Supplying vehicle batteries with the correct current is essential for charging stations, and it is the job of inverters to take care of this. New technologies are enabling better efficiency, not just with regard to losses, but also design complexity.
Inverters are a central component of every charging solution. Minimising charging time while simultaneously optimising system efficiency is a main focus when designing inverters for chargers.
Hybrid inverters use mains and solar energy
When charging the vehicle at home or at work, people normally want to use power from a photovoltaic system on the roof.
This is a topic for inverter technology: SolarEdge has developed the world’s first inverter with an integrated e-charge controller which combines photovoltaic systems and charging electric vehicles in one single piece of hardware.
The system allows the simultaneous use of mains power (= alternating current) and solar power (=direct current). As the powers are combined downstream of the circuit breaker, the charging speeds can exceed the in-built limits of the circuit breaker.

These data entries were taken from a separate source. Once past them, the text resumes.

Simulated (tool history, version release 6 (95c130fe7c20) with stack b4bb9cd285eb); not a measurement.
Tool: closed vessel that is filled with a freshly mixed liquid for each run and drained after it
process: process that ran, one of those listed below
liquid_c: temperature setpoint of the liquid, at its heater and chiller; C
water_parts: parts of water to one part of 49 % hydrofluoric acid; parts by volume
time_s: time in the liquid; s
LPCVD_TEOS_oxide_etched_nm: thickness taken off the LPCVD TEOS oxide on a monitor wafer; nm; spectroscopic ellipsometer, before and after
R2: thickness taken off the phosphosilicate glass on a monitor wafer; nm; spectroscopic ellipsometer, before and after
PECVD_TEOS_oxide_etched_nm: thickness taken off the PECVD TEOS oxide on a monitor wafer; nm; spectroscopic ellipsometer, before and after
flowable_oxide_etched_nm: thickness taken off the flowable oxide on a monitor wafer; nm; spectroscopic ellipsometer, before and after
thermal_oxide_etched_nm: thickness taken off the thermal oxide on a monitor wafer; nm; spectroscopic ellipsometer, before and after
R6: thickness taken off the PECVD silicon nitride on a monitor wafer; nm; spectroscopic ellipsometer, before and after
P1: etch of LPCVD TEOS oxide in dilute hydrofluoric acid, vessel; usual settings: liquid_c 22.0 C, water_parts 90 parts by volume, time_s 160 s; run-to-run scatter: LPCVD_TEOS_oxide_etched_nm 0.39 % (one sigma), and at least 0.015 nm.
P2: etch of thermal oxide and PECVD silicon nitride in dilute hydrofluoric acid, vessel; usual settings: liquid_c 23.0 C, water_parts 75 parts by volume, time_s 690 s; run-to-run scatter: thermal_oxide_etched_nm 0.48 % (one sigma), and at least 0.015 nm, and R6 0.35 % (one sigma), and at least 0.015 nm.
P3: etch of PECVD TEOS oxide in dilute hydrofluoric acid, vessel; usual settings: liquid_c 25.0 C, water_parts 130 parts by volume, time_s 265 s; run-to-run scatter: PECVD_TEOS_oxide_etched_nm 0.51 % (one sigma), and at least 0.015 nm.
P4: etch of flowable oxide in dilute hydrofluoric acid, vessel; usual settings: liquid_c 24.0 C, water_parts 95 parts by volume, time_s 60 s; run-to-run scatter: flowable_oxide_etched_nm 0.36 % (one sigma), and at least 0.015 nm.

This means that homeowners with a single-phase inverter can charge their electric car up to 2.5 times faster than with a traditional charger. Moreover, system costs are reduced because the costs for the installation of a stand-alone charger and inverter are eliminated.
“SiC is considered the enabler to provide good efficiency, and a supply of 1,200 V devices is feasible. With more 800 V EVs coming, SiC is expected to grow quickly.”
Poshun Chiu, Technology & Market Analyst, Compound Semiconductors & Emerging Materials at Yole
Straight to the medium-voltage grid
Modern inverter technology can also play a role in reducing the number of required components in the field of DC fast-charging technology. Solid-state transformers (SST) are one example of this.
They are composed of silicon-carbide-based power electronic transformer stages which allow greater flexibility in controlling power distribution networks.
Depending on requirements, they make seamless AC-DC and DC-AC conversions possible. When used in charging stations, they can charge various types of vehicle battery with different voltage and performance levels.
In particular, SST technology makes direct connection to the medium-voltage grid of the energy supplier possible, without any additional equipment for energy conversion and the associated commissioning.
More efficiency with silicon carbide
Another important trend for inverter technology is the transition to silicon carbide semiconductors. They offer an array of advantages in comparison to traditional power semiconductors made from silicon.
They enable faster switching speeds, lower inductance and capacities, all of which results in smaller component sizes.
With this, smaller chargers can be built that work at a higher efficiency and require less cooling than their silicon equivalents.
This means that it is possible to design simpler charging systems, while still delivering higher charging efficiency and reliability than silicon alternatives.